”Now I ask each and every one of you, don`t kill Lawrence. Don`t do it. Don`t kill him,” a defense lawyer pleaded to a jury last week.
”If each and every one of you sentences him to death, he will die. This is it. This is the real thing.”
There were two Criminal Court murder trials on the same day last week. Both juries came back with the same verdict: Guilty. But only one of the two killers faced the possibility of getting the death penalty.
The first man was convicted of walking into a North Side hot dog stand with a pump shotgun, looking for someone to kill. He pointed the gun into a crowd of youngsters playing video games. A 15-year-old boy named Santos Martinez died in the spray of pellets that followed.
That man, who is 22 years old, had been convicted of killing someone once before and had been found guilty of a sexual assault, prosecutors said. He was not the one who faced the death penalty.
The second man was convicted of robbing a youth and his girlfriend as they sat in a car at the Kostner Avenue exit of the Eisenhower Expressway. He held a .22-caliber handgun to the victim`s head and the gun went off during the robbery. The victim, Richard Steinbrecher, died.
That second man, who was 20 years old, had never been convicted of a violent crime before.
He was the one who faced the death penalty.
Why didn`t the first man–who was older, who had a worse criminal background and who injured three other youths in addition to killing the teenager–also face the death penalty?
Because he did not commit murder during the course of another forcible felony. He had not killed for money. He had killed just for the sake of killing.
”It seems strange, doesn`t it?” said Michael Angarola, first assistant state`s attorney. ”Can you imagine explaining that to the relatives and loved ones of someone who has been killed?”
Criminal Court Judge Francis Mahon now has more than 30 murder cases on his courtroom agenda. ”I think it`s kind of illogical, frankly, that someone who sets out to kill someone on purpose–with premeditation–isn`t eligible for the death penalty,” he said, ”whereas someone who goes out to stick someone up, and they resist and there`s a struggle and the gun goes off, is eligible.”
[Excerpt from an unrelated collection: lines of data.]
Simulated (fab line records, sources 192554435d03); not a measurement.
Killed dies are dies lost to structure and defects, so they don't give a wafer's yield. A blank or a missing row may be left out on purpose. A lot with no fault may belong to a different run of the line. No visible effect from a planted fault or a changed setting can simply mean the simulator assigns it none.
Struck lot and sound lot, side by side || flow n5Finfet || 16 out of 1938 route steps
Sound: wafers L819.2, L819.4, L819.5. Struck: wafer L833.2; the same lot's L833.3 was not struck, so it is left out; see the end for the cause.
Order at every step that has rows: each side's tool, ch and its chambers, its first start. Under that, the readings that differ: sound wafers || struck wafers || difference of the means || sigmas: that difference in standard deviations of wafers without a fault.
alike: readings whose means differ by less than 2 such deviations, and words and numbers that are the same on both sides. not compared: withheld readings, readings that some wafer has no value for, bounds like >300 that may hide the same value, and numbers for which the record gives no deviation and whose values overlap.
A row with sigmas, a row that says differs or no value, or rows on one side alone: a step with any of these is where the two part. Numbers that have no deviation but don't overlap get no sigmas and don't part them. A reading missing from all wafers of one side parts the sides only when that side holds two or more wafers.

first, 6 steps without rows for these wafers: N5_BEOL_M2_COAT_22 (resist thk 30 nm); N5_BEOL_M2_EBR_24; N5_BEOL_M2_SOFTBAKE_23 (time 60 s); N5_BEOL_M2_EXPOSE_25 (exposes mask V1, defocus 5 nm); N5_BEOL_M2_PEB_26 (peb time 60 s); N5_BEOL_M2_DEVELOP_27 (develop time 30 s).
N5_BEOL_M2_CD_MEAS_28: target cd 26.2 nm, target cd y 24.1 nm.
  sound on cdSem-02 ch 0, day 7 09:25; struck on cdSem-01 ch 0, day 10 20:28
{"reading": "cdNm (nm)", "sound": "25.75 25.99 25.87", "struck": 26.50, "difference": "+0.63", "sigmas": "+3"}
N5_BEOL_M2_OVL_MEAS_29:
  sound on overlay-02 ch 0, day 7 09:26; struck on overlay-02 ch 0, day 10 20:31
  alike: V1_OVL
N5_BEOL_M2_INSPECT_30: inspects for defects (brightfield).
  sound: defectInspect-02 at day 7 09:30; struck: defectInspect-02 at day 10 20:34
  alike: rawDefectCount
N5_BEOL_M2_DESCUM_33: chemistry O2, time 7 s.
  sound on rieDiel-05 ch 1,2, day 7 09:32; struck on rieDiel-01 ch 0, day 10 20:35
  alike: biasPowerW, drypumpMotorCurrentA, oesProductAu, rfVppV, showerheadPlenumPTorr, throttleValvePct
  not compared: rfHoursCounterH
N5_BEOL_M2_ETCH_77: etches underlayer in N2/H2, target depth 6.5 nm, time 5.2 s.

But that is the case, according to the 1977 Illinois death penalty law. The U.S. Supreme Court overturned the prior Illinois law because the death penalty was being ”wantonly and freakishly imposed,” said Richard J. Fitzgerald, chief judge of the Criminal Court.
”The person who imposed the death penalty 20 years ago was an individual,” the judge said. ”There were about 10 of us here at the Criminal Court then, and we all had different personalities. As a result, you had a great disparity (in who got the death penalty).
”I think that you probably have to have certain, specific guidelines before you can take a human life,” Fitzgerald said. He said the new law follows U.S. Supreme Court guidelines.
To get the death penalty now, a person must be at least 18 years old and must have committed the murder of a police officer, jail guard or firefighter who is on duty; the murder of more than one person; the murder of someone as a result of a hijacking; the contract murder of someone; the murder of a person under 12 years old; the murder of a witness; or the murder of someone during the commission of another forcible felony.
Keith Hoddenbach, a street gang member, did none of those. He drove through North Side streets on Dec. 11, 1984, looking for a rival gang member to kill.
Hoddenbach, of 2250 W. Melrose St., spotted one walking into the Max Red Hots stand at California Avenue and Cortland Street. But when he started firing, it wasn`t his rival who fell to the floor, with four shots straight through his heart. The victim was an innocent 15-year-old boy named Santos Martinez.
Only four months before, Martinez`s immigrant family had earned enough to buy their first house, a small but neatly kept North Side bungalow. Martinez had his own room for the first time in his life.
The day after the crime, his relatives sat stunned in the darkened house, staring at the candles they had burning. Martinez had been killed by a stranger in their new country, America.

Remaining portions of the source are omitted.